Free Speech: It’s Not Always Pretty

By on January 26, 2007

Living in a society that values the right to freedom of speech means sometimes having to see and hear things that are profoundly offensive. Understandably, it is in the face of this type of speech that the cries for censorship are often the loudest—which for free speech activists means it’s time to put aside our own personal revulsion and kick into high gear. For example, various news outlets are reporting that students at Tarleton State University in Texas held a party on Martin Luther King Jr. Day “that mocked black stereotypes by featuring fried chicken, malt liquor and faux gang apparel.” Not surprisingly, the party—pictures of which are circulating online—has sparked outrage at the university, and university authorities are reportedly commencing an investigation.
 
This is the time when defenders of liberty need to stand on principle. Most people with common decency will find the pictures from the Tarleton State party quite repugnant—I know I did. But repugnant does not mean punishable. The First Amendment—which is binding on a public university like Tarleton State—protects a great deal of speech that many people would find deeply offensive. As the U.S. Supreme Court eloquently stated in Cohen v. California, 403 U.S. 15, 24-25 (1971): 
To many, the immediate consequence of [freedom of speech] may often appear to be only verbal tumult, discord, and even offensive utterance. These are, however, within established limits, in truth necessary side effects of the broader enduring values which the process of open debate permits us to achieve. That the air may at times seem filled with verbal cacophony is, in this sense not a sign of weakness but of strength. We cannot lose sight of the fact that, in what otherwise might seem a trifling and annoying instance of individual distasteful abuse of a privilege, these fundamental societal values are truly implicated. (Emphasis added.) 

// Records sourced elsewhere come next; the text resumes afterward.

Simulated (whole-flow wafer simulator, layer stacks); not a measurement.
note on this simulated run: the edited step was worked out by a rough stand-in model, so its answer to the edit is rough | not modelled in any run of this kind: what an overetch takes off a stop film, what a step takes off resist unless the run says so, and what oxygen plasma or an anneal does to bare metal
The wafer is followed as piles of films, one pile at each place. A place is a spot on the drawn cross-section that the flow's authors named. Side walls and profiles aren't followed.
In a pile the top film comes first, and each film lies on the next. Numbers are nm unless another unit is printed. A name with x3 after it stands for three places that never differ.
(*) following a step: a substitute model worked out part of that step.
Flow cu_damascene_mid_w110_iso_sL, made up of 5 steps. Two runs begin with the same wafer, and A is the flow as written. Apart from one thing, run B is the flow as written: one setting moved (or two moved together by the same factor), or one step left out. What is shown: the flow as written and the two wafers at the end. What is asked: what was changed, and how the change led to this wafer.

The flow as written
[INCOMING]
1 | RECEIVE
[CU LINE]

So what does this mean for the Tarleton State revelers? It means they should be reviled and ridiculed for their behavior, but not censored. The university should cease its investigation into what was unquestionably constitutionally protected speech, and instead direct its energies toward providing people a forum with which to counter the partygoers’ offensive speech not with punishment but rather with the proper remedy: more speech.